Their contribution adds to the global chorus urging action to preserve the rainforest. This includes a group of academics and activists who warn that the Amazon “will collapse if Bolsonaro remains president”.
So, how can the global community turn the tide on deforestation in the Amazon?
Many point out that market forces and the world’s appetite for products like beef and soy play a large role in increasing deforestation.
Supermarkets and other corporations in Australia and parts of Europe have threatened to boycott products that originate in the Amazon basin, which includes Brazil and seven other South American nations.
While her research doesn’t directly explore the role of agriculture in deforestation, Dr Baragwanath says she is in “two minds” about blocking consumption from certain countries.
“If we discover that some big exporters are involved in illegal deforestation or unsustainable production methods, then blocking consumption from those companies would be appropriate,” she says.
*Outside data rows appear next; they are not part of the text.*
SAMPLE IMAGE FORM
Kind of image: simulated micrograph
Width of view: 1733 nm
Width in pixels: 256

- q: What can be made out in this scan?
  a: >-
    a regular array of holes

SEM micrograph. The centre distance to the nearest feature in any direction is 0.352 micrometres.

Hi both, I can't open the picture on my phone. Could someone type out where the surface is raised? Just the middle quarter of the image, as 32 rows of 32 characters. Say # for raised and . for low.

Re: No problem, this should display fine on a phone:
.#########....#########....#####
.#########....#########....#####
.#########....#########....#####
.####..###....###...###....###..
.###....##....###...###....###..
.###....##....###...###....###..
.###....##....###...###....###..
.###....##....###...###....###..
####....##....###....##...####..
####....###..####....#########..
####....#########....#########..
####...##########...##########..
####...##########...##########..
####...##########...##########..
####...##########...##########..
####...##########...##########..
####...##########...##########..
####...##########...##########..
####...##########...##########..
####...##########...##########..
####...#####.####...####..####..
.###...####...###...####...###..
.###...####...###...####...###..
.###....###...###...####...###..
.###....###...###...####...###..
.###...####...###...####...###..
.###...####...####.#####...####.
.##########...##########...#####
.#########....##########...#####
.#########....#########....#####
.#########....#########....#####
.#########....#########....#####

“But there are producers in Brazil doing things the right way, and I don’t think they should suffer the consequences of such a broad policy. I would prefer to see better transparency in terms of the chain of production, supply chains, and how the land was acquired.”
Meanwhile, in 2021, the World Economic Forum released a list of 10 key actions needed to save the Amazon, including an immediate halt to all commercial activities that threaten the survival of the forest and its people.
While there is no single solution to slowing deforestation and ultimately saving the rainforest from collapse, Dr Baragwanath says that the land rights and traditional conservation practices of the Amazon’s Indigenous tribes must be prioritised and respected.
“The protection of Indigenous territories serves a human-rights role, recognising these peoples’ original right to land,” she says. “But they are also a cost-effective way for governments to preserve the Amazon rainforest, which is important for the future of Brazil, and the rest of the world in our attempts to mitigate the effects of climate change.”
Dr Kathryn Baragwanath is a research fellow at ACU’s Institute for Humanities and Social Sciences. Her research focuses on the political economy of natural resources and environmental politics, with a focus on Latin America, where she is from. Her forthcoming book will explore the effects of oil windfalls on political corruption in Brazil.